The actual rigging part is not that difficult as in it’s only hard until it becomes easy and in the case of the voice device only requires a device driver with a relationship constraint that ties the hardware to the software using a basic naming convention structure.

I have been researching this too for a while now because its the least area i know about, It seems just bones won’t get you far regarding realistic deformation so you will def need a few morphs on top to correct various poses which linear skinning can’t get right, in terms of facial performance capture i believe faceware does a pretty good job if you carefully take care of the retarget and cleanup, then again if you look at like Uncharted 4, most of their facial performances are heavily hand keyed with a simple face mocap as base foundation.
https://youtube.com/watch?v=bOOXAcEEni0
So the artistic touch can indeed influence the end result drastically.

Okay so I spoke with snappers and they indeed do the rig and can make it work in conjuction with faceware retargeter. The cost is $8000 per model and you have to send them the 16 facial scans they request from the agisoft photoscan scans. I am very tempted here but they have no actual demos to send me so I can test this with the faceware demo.

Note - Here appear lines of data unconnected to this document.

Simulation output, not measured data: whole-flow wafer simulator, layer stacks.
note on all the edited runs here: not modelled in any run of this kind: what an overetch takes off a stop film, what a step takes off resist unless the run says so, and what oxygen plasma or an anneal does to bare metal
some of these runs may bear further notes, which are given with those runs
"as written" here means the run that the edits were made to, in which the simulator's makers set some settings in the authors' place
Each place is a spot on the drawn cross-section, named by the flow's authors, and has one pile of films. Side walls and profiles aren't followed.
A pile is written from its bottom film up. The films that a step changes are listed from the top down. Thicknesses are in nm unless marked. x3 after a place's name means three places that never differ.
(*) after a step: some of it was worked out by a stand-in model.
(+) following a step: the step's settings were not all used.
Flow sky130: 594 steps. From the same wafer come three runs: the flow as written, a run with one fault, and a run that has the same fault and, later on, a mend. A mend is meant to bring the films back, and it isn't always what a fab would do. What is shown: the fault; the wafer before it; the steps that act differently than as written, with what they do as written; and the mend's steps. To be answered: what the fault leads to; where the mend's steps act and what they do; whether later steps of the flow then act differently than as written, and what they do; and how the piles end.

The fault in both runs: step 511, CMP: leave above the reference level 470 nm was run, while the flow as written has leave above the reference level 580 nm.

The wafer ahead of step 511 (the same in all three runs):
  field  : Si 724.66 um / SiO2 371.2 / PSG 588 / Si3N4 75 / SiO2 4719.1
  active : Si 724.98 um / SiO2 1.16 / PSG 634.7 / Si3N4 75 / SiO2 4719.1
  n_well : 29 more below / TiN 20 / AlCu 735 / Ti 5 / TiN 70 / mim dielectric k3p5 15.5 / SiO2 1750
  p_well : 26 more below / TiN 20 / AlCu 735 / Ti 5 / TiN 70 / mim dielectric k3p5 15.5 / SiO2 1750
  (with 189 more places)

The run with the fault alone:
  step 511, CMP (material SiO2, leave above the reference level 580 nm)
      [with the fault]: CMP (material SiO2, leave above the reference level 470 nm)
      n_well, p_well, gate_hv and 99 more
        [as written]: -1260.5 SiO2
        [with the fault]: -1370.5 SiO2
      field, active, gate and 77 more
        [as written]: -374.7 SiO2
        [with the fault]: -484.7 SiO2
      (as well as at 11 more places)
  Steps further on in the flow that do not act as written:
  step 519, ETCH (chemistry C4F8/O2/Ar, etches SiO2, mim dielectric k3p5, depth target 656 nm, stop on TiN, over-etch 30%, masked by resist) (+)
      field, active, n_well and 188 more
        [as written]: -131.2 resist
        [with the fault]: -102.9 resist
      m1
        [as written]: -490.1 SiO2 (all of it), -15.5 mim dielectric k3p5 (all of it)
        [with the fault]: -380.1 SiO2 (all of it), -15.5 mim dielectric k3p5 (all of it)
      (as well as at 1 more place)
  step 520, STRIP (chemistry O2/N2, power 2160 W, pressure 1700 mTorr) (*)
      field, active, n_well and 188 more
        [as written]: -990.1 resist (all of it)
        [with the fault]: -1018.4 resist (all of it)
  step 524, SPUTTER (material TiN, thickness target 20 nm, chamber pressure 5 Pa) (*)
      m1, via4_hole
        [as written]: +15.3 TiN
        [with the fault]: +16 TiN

I had some concerns because some of the faceware demos on the faceware site look close to mass effect andromeda. I am thinking snappers is what is going to bring this to the “harley quinn” level but it’s a lot to gamble on a hunch and a single snappers tech video. Hope this helps someone wanting to make AAA looking facial animations, but I also think snappers shouild provide some sort of downloadable that is mapped to faceware to demo this. Even if it’s an .exe file just to see how it will work.